Here are three strategies for avoiding market swells and pricing increases due to what’s “popular” or “hip”.

I’ve noticed this trend that is starting to occur where big celebrities or particular “self-help, lifestyle design gurus” recommend products or services which then become very popular. This has happened in the past 6 months with chaga-mushroom-infused-coffee, acroyoga, gymnastic strength training, and pu’erh tea, despite all of these things existing for months (if not years) beforehand.

Here’s the secret to beating the hype cycles:

Get ahead of the curve.

I’ve written before how it’s easier to ride the wave than it is to catch it. The same goes for buying stocks, investing in start-ups, and buying products.

The best way I have found to do this is either to get insider information (really challenging) or do the hard work of identifying individuals and groups you wish to emulate (particularly before they become admirable) and studying them.

Want to become as strong and flexible as an olympic gymnast? Investigate what kind of workout a 12-year-old training to become that level one day is doing.

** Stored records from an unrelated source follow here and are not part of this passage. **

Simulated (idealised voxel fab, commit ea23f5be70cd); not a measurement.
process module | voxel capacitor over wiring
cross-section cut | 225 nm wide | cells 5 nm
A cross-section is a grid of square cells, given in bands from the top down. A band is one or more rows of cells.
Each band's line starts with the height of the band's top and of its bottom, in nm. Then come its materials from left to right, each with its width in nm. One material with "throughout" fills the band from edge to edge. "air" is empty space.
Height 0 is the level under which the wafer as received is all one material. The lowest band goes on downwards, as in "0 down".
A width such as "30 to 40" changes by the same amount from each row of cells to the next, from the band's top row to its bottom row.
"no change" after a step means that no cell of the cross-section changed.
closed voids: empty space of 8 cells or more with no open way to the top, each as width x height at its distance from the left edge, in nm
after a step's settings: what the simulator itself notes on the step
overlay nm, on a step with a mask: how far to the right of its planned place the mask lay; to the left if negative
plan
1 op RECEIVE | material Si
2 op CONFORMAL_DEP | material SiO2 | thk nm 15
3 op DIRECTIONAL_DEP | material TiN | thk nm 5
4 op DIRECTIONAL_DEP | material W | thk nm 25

The goal here is to identify potential future areas of interest and beat the market to them. In my experience, this is particularly difficult to get right (the market is stupid, irrational, and difficult to predict) but is rarely wasted time if done from a purely research standpoint.

Get really behind the curve.

The thing with hype cycles, is that they ebb and flow.

There are definitely some activities and past-times that have outlasted the test of time.

Surfing is still satisfying in a whole-being kind of way. Paragliding is still thrilling. Hot air balloons are still romantic and breath-taking.

Jazzercize and Step-Aerobics have come and gone (thankfully), likely due to their overpromising and underdelivering. Aren’t you glad you didn’t buy all that overinflated equipment?

The secret to being really behind the curve is to find the few things that have survived the test of time. Taleb in Antifragile refers to this as the Lindy Effect — the principle that things that last the test of time are more likely to continue to last the future test of time. Coffee and red wine have existed for hundreds (and thousands) of years, and are likely to exist for thousands more.

So when trying to beat a hype cycle, the smarter way to approach the problem is to look to the past, and wait it out.

Chances are, if that thing that everyone is buying now is actually worth the time and effort, and can deliver as promised, people will still be into it in 6 months or a year. Best to make a calendar notification and forget about it. If it’s still relevant in a year, don’t hesitate. If not, you just saved some cash. Now you can spend it on something you know to be satisfying (like craft, small batch chocolate).

Completely ignore the curve.

This one I find particularly enticing.

While the whole world is going crazy to the waves being made in the media and across the internet, maybe the best way to react is to just ignore it.

Chances are, like 95% of major events, this one will pass and no one will care a year from now. Do you remember the biggest news story of October 2013? September 2002? How about the 18th centure? Didn’t think so. And if you just went and looked it up because I said that, you’re missing the point.

Further than standing the test of time, another concept from Taleb is the idea of the signal breaking through the noise if it’s loud enough. If a piece of news or information is going to radically change the way your life is unfolding, chances are, it’s going to make it to you in one way or another. No sense fretting about the noise that fades and dissipates in comparison.

Want to beat the hype cycle like a pro?

“What the hell is a hype cycle?”

Spend your time instead doing the work that matters.

Absorb what is useful, ignore what is not, add what is uniquely your own.